Question:
Find the equations o the line that intersects the lines
2x + y - 1 = 0 = x - 2y + 3z (say 1)
3x - y + z - 2 + 2 = 0 = 4x + 5y - 2x - 3 (say 2)
and is parallel to the line x/1 = y/2 = z/3 (say 3)
=============================================
My work so far:
I noted that the RHS of (2) did not have a z coefficient, which I'm not sure is a typo, since this is how it was given in the question.
To solve this, I had an approach to the question as follows:
(1) Equations of general lines passing through (1) & (2) are given by,
2x + y - 1 +k(x - 2y + 3z)----- (4) and
3x - y + z - 2 + 2 + r(4x + 5y - 2x - 3) ----(5) for some real number k &r, respectively.

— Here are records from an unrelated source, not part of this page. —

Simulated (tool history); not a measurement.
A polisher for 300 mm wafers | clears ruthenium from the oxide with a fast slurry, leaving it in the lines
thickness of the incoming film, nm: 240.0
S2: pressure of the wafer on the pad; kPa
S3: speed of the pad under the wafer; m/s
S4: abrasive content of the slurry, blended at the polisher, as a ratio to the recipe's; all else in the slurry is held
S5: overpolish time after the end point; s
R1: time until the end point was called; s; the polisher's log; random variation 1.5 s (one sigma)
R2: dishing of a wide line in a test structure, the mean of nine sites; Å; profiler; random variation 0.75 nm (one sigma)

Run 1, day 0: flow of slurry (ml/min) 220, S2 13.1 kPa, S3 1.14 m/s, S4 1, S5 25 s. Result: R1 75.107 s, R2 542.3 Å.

Let A & B be the points that the required line intersects (4) & (5).
Also, the required line is given to be parallel to the line x/1 = y/2 = z/3
So due to parallelism, the direction ratios of (3) & (4) and (3) & (5) should be proportional at the points of intersection A & B.
i.e. (2+k)/1 = (1-2k)/2 = 3k/3 ---(6) and
(3+2r)/1 = (5r-1)/2 = 1/3 ---(7), which gives,
2+k=k from (6), which gives 2=0(??????)
Am I taking a wrong approach here?
first of all what you state as:
2x + y - 1 = 0 = x - 2y + 3z (say 1)
to me looks like the equation of 2 planes , which are
2x + y -1 = 0 and
x - 2y + 3z = 0
equations of planes take the form ax + by + cz = k
equation of lines cannot be written like that.
The intersection of those two planes would be a line,
as would be the intersection of 3x - y + z - 2 + 2 = 0 = 4x + 5y - 2x - 3
I also noticed that
4x + 5y - 2x - 3 = 0 probably should say: 4x + 5y - 2z - 3 = 0
otherwise why not add up the x terms ??
Look over your typing carefully, and see if you have some typos.
(btw, it is just about midnight where I live, so I am cashing in right now.
Unless oobleck is still hanging around, you might not get an answer until
the morning)